In 1546, the Council of Trent declared the Vulgate Bible as authentic, and declared that “No one (may)
dare or presume under any pretext whatsoever to reject it” (4th Session, April 8, 1546).
In 1943, Pope Pius XII stated that the continuous use of the Vulgate Bible in the Church for many centuries showed that it was “free from any error whatsoever in matters of faith and morals”

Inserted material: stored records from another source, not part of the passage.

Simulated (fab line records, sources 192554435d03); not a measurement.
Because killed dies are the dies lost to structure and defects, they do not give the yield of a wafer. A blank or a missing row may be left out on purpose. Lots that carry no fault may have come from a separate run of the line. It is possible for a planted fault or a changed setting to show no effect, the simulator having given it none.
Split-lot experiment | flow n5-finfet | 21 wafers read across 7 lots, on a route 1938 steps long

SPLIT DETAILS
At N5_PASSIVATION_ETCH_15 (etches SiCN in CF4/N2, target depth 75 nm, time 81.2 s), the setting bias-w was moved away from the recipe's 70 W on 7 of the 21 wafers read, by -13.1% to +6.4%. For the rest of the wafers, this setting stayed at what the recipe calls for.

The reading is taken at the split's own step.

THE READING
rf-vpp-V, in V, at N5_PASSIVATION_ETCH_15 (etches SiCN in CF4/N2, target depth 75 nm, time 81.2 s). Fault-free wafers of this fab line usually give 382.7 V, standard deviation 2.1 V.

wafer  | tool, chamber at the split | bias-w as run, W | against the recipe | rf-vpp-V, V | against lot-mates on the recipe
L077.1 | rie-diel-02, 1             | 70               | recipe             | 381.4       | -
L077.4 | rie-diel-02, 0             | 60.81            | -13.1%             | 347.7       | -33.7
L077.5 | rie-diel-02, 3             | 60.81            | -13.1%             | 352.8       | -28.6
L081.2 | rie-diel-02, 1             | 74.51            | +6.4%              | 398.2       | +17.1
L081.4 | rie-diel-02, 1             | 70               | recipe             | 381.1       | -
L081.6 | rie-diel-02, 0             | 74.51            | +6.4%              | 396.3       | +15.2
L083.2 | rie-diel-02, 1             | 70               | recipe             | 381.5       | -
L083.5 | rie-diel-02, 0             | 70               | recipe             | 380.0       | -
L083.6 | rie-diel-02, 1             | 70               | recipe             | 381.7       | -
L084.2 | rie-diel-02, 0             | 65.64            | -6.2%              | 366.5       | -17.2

(Divino Afflante Spiritu (1943), paragraph 21).
During
the English Protestant Reformation, Catholic clerics were exiled
to the Continent where from 1582-1610, an accurate English
version of the Bible was made and printed at the English college
in Douai, France, with subsequently being printed again at the
college in Rheims. Unfortunately, its readability left much to
be desired.
This
lack of readability caused many English Catholics to resort to
the distorted Protestant bibles ( such as the King James Version).
Finally, between
1749-1752, Bishop Richard Challoner (+1781) revised the Douay-Rheims
translation to improve its
readability without diminishing its accuracy, thereby giving
Catholics a superior version of the English-language bible.
Afterwards,
for
over 300 years, the Douay Rheims Bible was the only Catholic
English translation of Scripture used and continues to be
used officially in Catholic churches to this day.
Many
anti-Catholics accuse the Church of having hidden Scripture
from the faithful by refusing to translate it into the
vernacular tongue. The Douay-Rheims was completed in 1609,
and is therefore older than the King James Version ( the
oldest Protestant translation still in use) which was
published in 1611. The Rheims New Testament was published
nearly thirty years earlier though, in 1582.